Under dispute
BY AGNES REPPLIER, Litt.D. AUTHOR OF “POINTS OF FRICTION,” “COMPROMISES,” “COUNTER-CURRENTS,” ETC.
BOSTON AND NEW YORK HOUGHTON MIFFLIN COMPANY The Riverside Press Cambridge 1924
COPYRIGHT, 1924, BY AGNES REPPLIER ALL RIGHTS RESERVED
The Riverside Press CAMBRIDGE · MASSACHUSETTS PRINTED IN THE U.S.A.
Five of the twelve essays in this volume, “To Counsel the Doubtful,” “The Happiness of Writing an Autobiography,” “The Divineness of Discontent,” “Strayed Sympathies,” and “The Battlefield of Education,” are reprinted through the courtesy of The Atlantic Monthly ; four of them, “The Masterful Puritan,” “Are Americans a Timid People?” “Allies,” and “The American Laughs,” through the courtesy of The Yale Review ; “The Preacher at Large,” through the courtesy of The Century Magazine ; “They Had Their Day,” through the courtesy of Harper’s Magazine ; “The Idolatrous Dog,” through the courtesy of The Forum .
UNDER DISPUTE
When William Chillingworth, preaching at Oxford in the first year of England’s Civil War, defined the Cavaliers as publicans and sinners, and the Puritans as Scribes and Pharisees, he expressed the reasonable irritation of a scholar who had no taste or aptitude for polemics, yet who had been blown about all his life by every wind of doctrine. Those were uneasy years for men who loved moderation in everything, and who found it in nothing. It is not from such that we can hope for insight into emotions from which they were exempt, and purposes to which they held no clue.

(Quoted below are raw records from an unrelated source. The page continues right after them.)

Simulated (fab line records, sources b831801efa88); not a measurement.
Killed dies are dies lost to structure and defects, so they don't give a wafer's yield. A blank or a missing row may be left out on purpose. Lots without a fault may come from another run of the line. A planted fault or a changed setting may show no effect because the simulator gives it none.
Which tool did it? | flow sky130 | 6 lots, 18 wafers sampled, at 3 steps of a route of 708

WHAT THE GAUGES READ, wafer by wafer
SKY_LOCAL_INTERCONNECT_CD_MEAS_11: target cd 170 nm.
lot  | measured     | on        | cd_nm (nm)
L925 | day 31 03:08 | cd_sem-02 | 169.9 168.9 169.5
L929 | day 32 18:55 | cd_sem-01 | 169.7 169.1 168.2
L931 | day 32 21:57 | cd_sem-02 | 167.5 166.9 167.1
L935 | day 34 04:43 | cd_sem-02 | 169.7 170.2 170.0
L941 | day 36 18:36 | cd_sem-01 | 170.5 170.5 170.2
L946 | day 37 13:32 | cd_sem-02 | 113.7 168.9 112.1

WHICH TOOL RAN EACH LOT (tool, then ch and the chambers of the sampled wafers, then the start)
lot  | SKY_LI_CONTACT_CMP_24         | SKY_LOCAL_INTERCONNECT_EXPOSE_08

In our day it is generously conceded that the Puritans made admirable ancestors. We pay them this handsome compliment in after-dinner speeches at all commemorative meetings. Just what they would have thought of their descendants is an unprofitable speculation. Three hundred years divide us from those stern enthusiasts who, coveting lofty things, found no price too high to pay for them. “It is not with us as with men whom small matters can discourage, or small discontentments cause to wish themselves at home again,” wrote William Brewster, when one half of the Mayflower Pilgrims had died in the first terrible year, and no gleam of hope shone on the survivors. To perish of hunger and cold is not what we should now call a “small discontentment.” To most of us it would seem a good and sufficient reason for abandoning any enterprise whatsoever. Perhaps if we would fix our attention upon a single detail—the fact that for four years the Plymouth colonists did not own a cow—we should better understand what life was like in that harsh wilderness, where children who could not get along without milk had but one other alternative—to die.